Top 5 Mistakes of Interpreting a Digital Marketing Experiment

mistakes of interpreting experiment

By Kirill Gil, Persado Global Solutions Consultant 

Experimentation is crucial in marketing, and yet so many teams continue to take detours that lead to incorrect conclusions, misinterpret the data, or fail to get the most out of results. In some cases, marketers may use these conclusions to make decisions on words and creative that will not best engage their consumers. To help you avoid falling into the trap, I’m going to walk you through common mistakes marketers make when interpreting experiments. 

Related Content: Big Mistakes Marketers Make When Measuring Facebook Ad Performance

Extrapolating patterns from a single data point 

Although data from a single test is informative, making big updates to your communication strategy based on one result is not recommended. That said, we can take a ton of learnings from experiments, especially when using the multivariant methodology (determining which combination of variations performs the best out of all possible combinations). But even this can still provide only a small glimpse into how the audience behaves. To truly begin to understand what makes customers act, it is best to combine learnings from multiple experiments so that patterns emerge. 

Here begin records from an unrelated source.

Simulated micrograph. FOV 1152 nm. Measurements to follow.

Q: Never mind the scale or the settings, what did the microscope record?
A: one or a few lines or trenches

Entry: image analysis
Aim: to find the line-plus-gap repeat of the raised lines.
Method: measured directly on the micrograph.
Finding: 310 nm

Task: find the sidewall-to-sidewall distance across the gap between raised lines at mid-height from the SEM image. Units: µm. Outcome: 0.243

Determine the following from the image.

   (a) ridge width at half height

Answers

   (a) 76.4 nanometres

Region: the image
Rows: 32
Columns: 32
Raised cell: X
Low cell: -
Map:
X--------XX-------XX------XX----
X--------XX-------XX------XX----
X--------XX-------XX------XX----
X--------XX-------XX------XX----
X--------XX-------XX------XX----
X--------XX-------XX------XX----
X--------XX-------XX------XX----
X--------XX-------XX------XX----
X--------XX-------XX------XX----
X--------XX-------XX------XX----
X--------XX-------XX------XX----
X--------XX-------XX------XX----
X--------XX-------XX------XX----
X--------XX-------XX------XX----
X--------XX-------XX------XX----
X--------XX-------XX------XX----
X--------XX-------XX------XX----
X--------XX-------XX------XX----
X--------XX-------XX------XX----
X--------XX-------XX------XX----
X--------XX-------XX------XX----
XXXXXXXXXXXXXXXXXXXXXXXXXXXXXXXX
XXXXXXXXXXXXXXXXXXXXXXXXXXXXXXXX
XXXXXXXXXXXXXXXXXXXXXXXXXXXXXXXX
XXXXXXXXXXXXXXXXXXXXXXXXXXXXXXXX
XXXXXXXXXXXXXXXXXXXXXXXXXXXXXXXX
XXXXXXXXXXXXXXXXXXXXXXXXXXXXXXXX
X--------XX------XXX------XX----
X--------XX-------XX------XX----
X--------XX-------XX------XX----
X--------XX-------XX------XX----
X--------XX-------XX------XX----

Not making a clear distinction between the quality of data 

In my mind, there are three categories of learnings: 
Observations: Saying that A performed better than B is an observation, and it doesn’t mean much unless you can prove it with data. 
Directional: What do you do when the data seems meaningful, but you have not achieved statistical significance? That type of data can still be used but with less weight attached to it. This is especially true for identifying patterns. For example, you may have a directional insight that having a beach in the image outperforms city motives as it had the best performance in the past 4 out of 5 experiments. The results may not be statistically significant, but such observation can help guide future experimentation and help develop new best practices for creative development. 
Statistically significant: The idea of a statically significant result is the holy grail of all statistical models. Whether it is set at 99%, 95% or even 90%, this data is the most important for making critical discussions. A rigorous statistical analysis makes sure that the observed performance difference is not a result of noise, but is indeed the expected relative performance of the tested elements. Note that even with high confidence, typically results just show that A performed better than B. Relative performance gap, or lift, requires additional calculations. 

Focusing only on data that fits the narrative or a preconceived notion 

We test because we are not sure. In some cases, we mentally map out how the results will look and selectively focus on the data that supports that vision even in cases where other findings are more meaningful for the business. Often, it is a tunnel vision towards the imagery. Although it is important to get that part right, we often spend a disproportional amount of time on images and ignoring other valuable insights produced by a test. 

Not planning to build in the learnings into the future experimentation plans  

Experimenting with no real plan for how to use the learnings is basically testing for the sake of testing. Something meaningful should change after an experiment is complete, such as the team will use the top creative to generate a better return on ad spend (ROAS) or update best practice for using copy. After all, learnings are only useful if they are used to impact the business in a meaningful way. 

Failing to combine the learnings with results from previous experiments for a broader understanding

One of the many huge benefits of AI is that it allows us to look at patterns within a large set of data. This is how Persado is able to deliver improved performance to our clients consistently. Teams not yet outfitted with an AI solution can start spotting patterns by reviewing the results of tests done across the company. It won’t give the same robust insights, as AI can look at thousands of combinations quickly, but it’s a good launching point. Did the email team find it is best to use language that evokes Safety (to eliminate worries or doubts; to make one feel secure) in their subject line? Why not try something like “We’ve got you covered: The coziest winter coats of the year” on Facebook? Is mentioning competitors outperforming in some tests, but not in others? Do the images that tend to beat other images have something in common? These observations can help map out a marketing communication strategy and form theories for future tests.